Welcome to the latest installment of the IVB Podcast. Today we're putting on our LA Law costumes and analyzing everyone's favorite courtroom drama.
With deadlines looming, there are several unanswered questions swirling around the complicated Biogen Idec-Elan-Johnson & Johnson kerfuffle. Thanks to a federal judge's surprise ruling last week in a Manhattan court, Elan has until Sept. 26 to fix the breach of contract the judge said it committed in its Tysabri licensing relationship.
If it doesn't fix the breach, Elan could lose its half of Tysabri, which stands to hit $1B in sales this year. But in fixing the breach, Elan must also negotiate with J&J, which as part of its sprawling $1.5 billion deal for Elan stock and Alzheimer's assets, thought it had a side deal with Elan to help buy out Biogen's half of Tysabri (an event triggered if and when Biogen is ever bought out).

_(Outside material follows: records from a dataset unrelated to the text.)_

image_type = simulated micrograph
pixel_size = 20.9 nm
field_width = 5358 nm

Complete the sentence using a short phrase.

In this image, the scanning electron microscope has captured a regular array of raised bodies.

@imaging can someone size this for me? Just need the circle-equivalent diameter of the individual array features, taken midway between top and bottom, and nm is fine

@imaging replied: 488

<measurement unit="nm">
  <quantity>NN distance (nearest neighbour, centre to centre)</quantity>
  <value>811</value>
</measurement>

Confused yet? Hang on: This side deal, though, turned out to be the source of the breach, the judge said -- by giving J&J the option to help with the financing, Elan had assigned its Tysabri rights without its partner Biogen's consent. And if J&J doesn't like the way Elan is reworking the side deal, it can walk away from the entire Elan/Alzheimer's deal on Sept. 15.